The legal argument against the EPA plan, which is likely to find its way to the Supreme Court, centers on whether EPA can rely on emissions reductions from using less coal or natural gas and more renewables as a "best system of emissions reductions." In previous rules, those systems were seen as equipment that could be installed on smokestacks.

Court Chances Legal experts say the administration made a number of changes that will shore up its chances of surviving in court.

"It's much more legally defensible," said Mr Jody Freeman, a professor of law at Harvard University who supports the EPA's rule. "What EPA did in the final rule is really bolstering its case for why it has this authority." For states refusing to submit plans, it would be up to the EPA to come up with a plan to force power producers to reduce emissions.

Still, utilities such as Entergy Corp., PPL Corp. and FirstEnergy Corp. have been among the utilities opposing a wave of bills in state capitols that would let legislatures block plans to curb emissions. Those companies say they want the flexibility at the state level to figure out the best and cheapest way to reduce carbon emissions.

And the EPA will include an off-the-shelf carbon trading programme, something that would make it much easier for states to come up with plans to comply, analysts say.

"We expect modest carbon prices to become a reality as states gradually come around to the efficiency of pricing carbon in power prices as a way to reduce the risk over time," Mr Julien Dumoulin-Smith, an analyst at UBS AG, said in a research note.

And, even in cases where state leaders refuse to play ball, the EPA has come out with a federal implementation plan that will apply to power producers there. Those plans might be more difficult and costly to implement, just as the online market for health insurance under Obamacare had massive glitches at first.
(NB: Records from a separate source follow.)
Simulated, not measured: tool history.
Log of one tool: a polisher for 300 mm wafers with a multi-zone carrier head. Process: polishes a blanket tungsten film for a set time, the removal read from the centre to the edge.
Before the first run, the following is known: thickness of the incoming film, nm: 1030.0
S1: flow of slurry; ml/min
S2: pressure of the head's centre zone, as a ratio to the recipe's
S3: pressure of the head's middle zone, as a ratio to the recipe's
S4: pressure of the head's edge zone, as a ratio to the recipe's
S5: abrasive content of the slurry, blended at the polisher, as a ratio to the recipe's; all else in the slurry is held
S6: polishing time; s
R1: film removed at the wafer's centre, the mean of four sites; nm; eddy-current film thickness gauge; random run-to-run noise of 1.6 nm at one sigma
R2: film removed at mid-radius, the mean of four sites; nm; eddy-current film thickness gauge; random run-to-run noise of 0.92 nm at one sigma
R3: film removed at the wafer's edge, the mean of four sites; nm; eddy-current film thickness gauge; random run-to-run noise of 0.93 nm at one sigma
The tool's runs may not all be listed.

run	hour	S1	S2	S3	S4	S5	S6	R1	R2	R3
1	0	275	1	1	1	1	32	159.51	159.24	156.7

Just as with the health-care law, the success of this rule may be determined by Obama's successor. Democrat Hillary Clinton supports the plan, but the Republican field trashed it.

"The rule runs over state governments, will throw countless people out of work, and increases everyone's energy prices," Mr Jeb Bush said in a statement Sunday.

"Climate change will not be solved by grabbing power from states or slowly hollowing out our economy."